Concerned about counterfeiting, Chanel filed a joint suit in Nevada against over 600 domain names to seize the sites and a recent November 14 order went after an additional 228 sites.

Judge Kent Dawson, a federal judge in Nevada, agreed that the maker of the trademark Chanel perfumes can seize the domain names in question and transfer them all to US-based registrar GoDaddy, with the order to ensure none of the sites can be accessed.

‘De-index’ domain names

The judge also ordered ‘all internet search engines’ and ‘all social media websites’ to ‘de-index’ the domain names and to remove them from any search results.

It does not appear at present that this had been fully carried out by search engines Google or Bing, although they were named as specific sites who should comply by Judge Dawson.

He specifically ordered Google, Bing, Yahoo, Facebook, Google+ and Twitter to remove any affected domain name from any search results pages.

He also specified that the sites in question have to stop using Chanel's name and images, and to stop selling any Chanel products.

The GoDaddy has been entrusted with linking the web addresses involved to a site outlining the case.

Not the first brand win this year

The extraordinary step comes in a good year for luxury and consumer brands in the courtroom, after the EU Court of Justice ruled that eBay and others should play a more active role in stopping their sellers from trading in counterfeit L'Oréal goods.

The court said that websites such as eBay might be liable for trademark infringements if they played an "active role" in promoting fake goods.

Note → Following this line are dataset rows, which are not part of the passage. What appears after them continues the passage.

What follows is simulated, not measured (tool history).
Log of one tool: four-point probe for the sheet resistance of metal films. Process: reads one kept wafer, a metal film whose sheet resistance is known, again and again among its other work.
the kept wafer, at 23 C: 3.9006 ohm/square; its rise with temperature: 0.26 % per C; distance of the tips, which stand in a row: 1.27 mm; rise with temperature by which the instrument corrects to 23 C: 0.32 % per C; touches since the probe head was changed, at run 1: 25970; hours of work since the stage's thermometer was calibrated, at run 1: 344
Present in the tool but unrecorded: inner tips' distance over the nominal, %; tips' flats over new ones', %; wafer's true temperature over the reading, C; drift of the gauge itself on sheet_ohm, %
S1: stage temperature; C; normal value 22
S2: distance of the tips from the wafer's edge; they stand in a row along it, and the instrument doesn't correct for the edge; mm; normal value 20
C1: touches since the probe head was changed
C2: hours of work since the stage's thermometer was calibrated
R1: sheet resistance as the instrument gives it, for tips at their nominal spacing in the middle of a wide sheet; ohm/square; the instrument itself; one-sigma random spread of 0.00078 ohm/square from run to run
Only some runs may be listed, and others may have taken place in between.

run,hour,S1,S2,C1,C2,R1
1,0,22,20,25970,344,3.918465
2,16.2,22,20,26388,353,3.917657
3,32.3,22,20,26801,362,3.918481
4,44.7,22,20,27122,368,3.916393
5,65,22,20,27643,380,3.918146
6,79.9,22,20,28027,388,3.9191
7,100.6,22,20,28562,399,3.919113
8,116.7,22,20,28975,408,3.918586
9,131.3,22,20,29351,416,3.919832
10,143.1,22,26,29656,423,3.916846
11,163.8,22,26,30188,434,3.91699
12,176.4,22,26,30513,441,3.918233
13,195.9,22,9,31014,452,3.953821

The lawsuit was brought against eBay in the UK by the cosmetics giant, who complained that eBay was involved in trade mark infringements committed by users of its website.

Sites held accountable

The French firm also stated that by purchasing paid internet referencing services, such as Google Adwords, eBay directed its users to products infringing the trade mark law.

With the EUCJ ruling in favour of L’Oréal, it means that online marketplace operators cannot turn a blind eye to the unauthorized sale of counterfeit products on their sites as they may now be held liable.

It now means that a website owner who facilitates or fails to stop the unauthorized sale of branded products via its website may also be guilty of infringing a trade mark owner's rights.